Banned Iranian Cargo Ship for Recycling at Alang Raises Concerns
In recent developments at the Alang Ship Recycling Yard, the arrival of a general cargo ship from Iran has sparked the attention of relevant government agencies, initiating a series of investigations. The vessel, identified by the International Maritime Organization (IMO) number 9167253, was previously named Wave and is currently owned by Vijayakumar & Co. The ship’s history, marked by a series of name changes – from Savage to Azalea in 2012, Lantana in 2011, Ocean Candle in 2008, and originally Iran Lorestan – raises significant questions about its involvement in dubious activities.
The United States Office of Foreign Assets Control (OFAC) has placed vessels engaged in questionable activities on a restricted list. The ship in question, now named Wave, was positioned at Plot No. 138 in Alang Ship Recycling Yard for scrapping. Notably, the US OFAC had included the vessel in its blacklist during the Trump administration in 2018, designating it on the Treasury’s Specially Designated Nationals and Blocked Persons List (SDN).
The ship’s controversial history gained attention when the Israeli newspaper Haaretz reported in 2021 that the vessel, during its time as Savage, served as a command center for operations in Yemen and Africa. It was alleged that the ship played a role in supporting Yemen’s Houthi rebels during the civil war in Yemen. Saudi Arabia had repeatedly criticized the ship’s prolonged presence in the region.

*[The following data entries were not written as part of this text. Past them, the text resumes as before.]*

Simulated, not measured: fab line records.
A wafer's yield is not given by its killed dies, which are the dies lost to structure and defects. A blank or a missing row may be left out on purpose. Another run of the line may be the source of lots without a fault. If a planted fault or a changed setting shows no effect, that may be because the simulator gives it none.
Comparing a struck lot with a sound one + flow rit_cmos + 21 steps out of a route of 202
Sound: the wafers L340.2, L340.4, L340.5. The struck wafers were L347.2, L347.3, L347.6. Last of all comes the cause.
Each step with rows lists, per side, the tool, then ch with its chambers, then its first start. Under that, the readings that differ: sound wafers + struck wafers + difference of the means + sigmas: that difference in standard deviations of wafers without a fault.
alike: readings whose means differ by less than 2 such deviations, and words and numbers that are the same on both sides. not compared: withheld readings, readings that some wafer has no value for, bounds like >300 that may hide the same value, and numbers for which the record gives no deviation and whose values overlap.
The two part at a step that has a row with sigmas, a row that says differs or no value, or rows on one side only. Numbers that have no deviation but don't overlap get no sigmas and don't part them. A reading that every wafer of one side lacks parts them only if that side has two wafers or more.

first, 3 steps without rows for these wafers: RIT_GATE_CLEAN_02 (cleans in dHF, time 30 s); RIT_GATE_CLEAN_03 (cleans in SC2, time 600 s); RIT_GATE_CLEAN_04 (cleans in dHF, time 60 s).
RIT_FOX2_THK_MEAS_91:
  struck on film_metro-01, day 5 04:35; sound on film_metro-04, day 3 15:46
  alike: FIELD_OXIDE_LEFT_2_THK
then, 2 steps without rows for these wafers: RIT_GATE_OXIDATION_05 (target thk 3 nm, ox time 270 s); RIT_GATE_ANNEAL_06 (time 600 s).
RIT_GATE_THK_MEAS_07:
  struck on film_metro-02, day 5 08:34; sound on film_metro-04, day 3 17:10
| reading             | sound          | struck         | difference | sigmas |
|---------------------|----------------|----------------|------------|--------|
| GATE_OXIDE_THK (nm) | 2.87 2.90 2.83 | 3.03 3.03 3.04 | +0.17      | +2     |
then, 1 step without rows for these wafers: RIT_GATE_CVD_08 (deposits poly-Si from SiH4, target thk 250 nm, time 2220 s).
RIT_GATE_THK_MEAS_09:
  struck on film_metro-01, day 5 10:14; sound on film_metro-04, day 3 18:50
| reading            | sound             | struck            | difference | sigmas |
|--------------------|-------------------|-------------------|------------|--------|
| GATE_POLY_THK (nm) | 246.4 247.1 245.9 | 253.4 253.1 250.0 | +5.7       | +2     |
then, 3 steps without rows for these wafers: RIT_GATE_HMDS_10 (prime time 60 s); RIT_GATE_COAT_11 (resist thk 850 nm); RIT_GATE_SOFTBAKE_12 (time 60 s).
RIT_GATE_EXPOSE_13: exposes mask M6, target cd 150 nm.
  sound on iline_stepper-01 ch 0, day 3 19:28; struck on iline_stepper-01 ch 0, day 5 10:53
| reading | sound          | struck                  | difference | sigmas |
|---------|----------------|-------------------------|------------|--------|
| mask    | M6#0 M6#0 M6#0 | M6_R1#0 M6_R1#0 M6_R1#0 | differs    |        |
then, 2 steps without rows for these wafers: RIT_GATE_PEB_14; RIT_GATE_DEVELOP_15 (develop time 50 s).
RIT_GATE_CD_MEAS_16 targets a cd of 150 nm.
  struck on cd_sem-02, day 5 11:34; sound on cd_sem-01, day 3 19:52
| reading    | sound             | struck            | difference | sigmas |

Ship-tracking data reveals that the vessel, previously known as Savage, encountered trouble in late 2016 when it ran aground in the Red Sea near the Dahlak Archipelago, off the coast of Eritrea. The incident marked a significant point in the ship’s journey, leading to increased scrutiny and criticism from regional authorities.
Despite attempts to sell the vessel in the international market over the past year, it faced rejections due to its tainted past, association with US sanctions, and concerns about its history. Even less regulated shipbreaking countries like Pakistan and Bangladesh declined to accept the ship. Now, the ship has found its way to a recycling yard for dismantling.
Why OFAC Holds Control?
The Office of Foreign Assets Control (OFAC), under the US Department of the Treasury, plays a crucial role in administering and enforcing economic and trade sanctions. These sanctions align with US foreign policy and national security goals and target specific foreign countries, regimes, terrorists, and individuals involved in international narcotics trafficking. OFAC’s purview extends to activities related to the proliferation of weapons of mass destruction and other threats to the national security, foreign policy, or economy of the United States.
Financial Interests and Global Disrepute
Apart from the potential financial gain for a handful of businessmen involved in bringing in vessels with questionable histories, the practice of importing banned or tainted ships at below-market prices can lead to severe consequences. The entire industry, represented by organizations like the Ship Recycling Industries Association (India), must consider the broader implications and strive to avoid involvement with vessels that carry a stigma of illegal activities. This approach aligns with the industry’s responsibility to maintain ethical standards and safeguard its reputation on a global scale.
2021 Attack on the M.V.Wave
In a significant turn of events in 2021, the M.V. Wave, then known as Saviz, faced an explosion. The Iranian Tasnim news agency reported on April 6, 2021, that the ship had encountered mines in the night sea, resulting in damage caused by an explosion. The incident occurred off the coast of Djibouti, leading to minor damage with no reported casualties.
The explosion further added to the controversy surrounding the ship, bringing attention to its potential involvement in activities that could jeopardize maritime security. The incident highlighted the need for a thorough investigation into the ship’s history and its possible connection to security threats in the region.
The arrival of the Iranian cargo ship for scrapping at the Alang Ship Recycling Yard has triggered concerns and investigations by relevant authorities. The vessel’s tumultuous history, including its alleged role as a command center in conflict zones, has raised questions about its connection to illicit activities. The ship’s presence on the OFAC blacklist and its rejection in the international market underscore the challenges associated with vessels carrying a tainted past.
As investigations unfold, it becomes crucial for both governmental and industry bodies to collaborate in addressing the implications of such vessels entering the shipbreaking process. The importance of ethical considerations in the shipbreaking industry cannot be overstated, emphasizing the need for responsible practices and the avoidance of vessels with dubious histories. This case serves as a reminder of the broader impact that individual business decisions can have on the reputation of the entire industry and highlights the necessity for stringent oversight to ensure maritime security and compliance with international norms.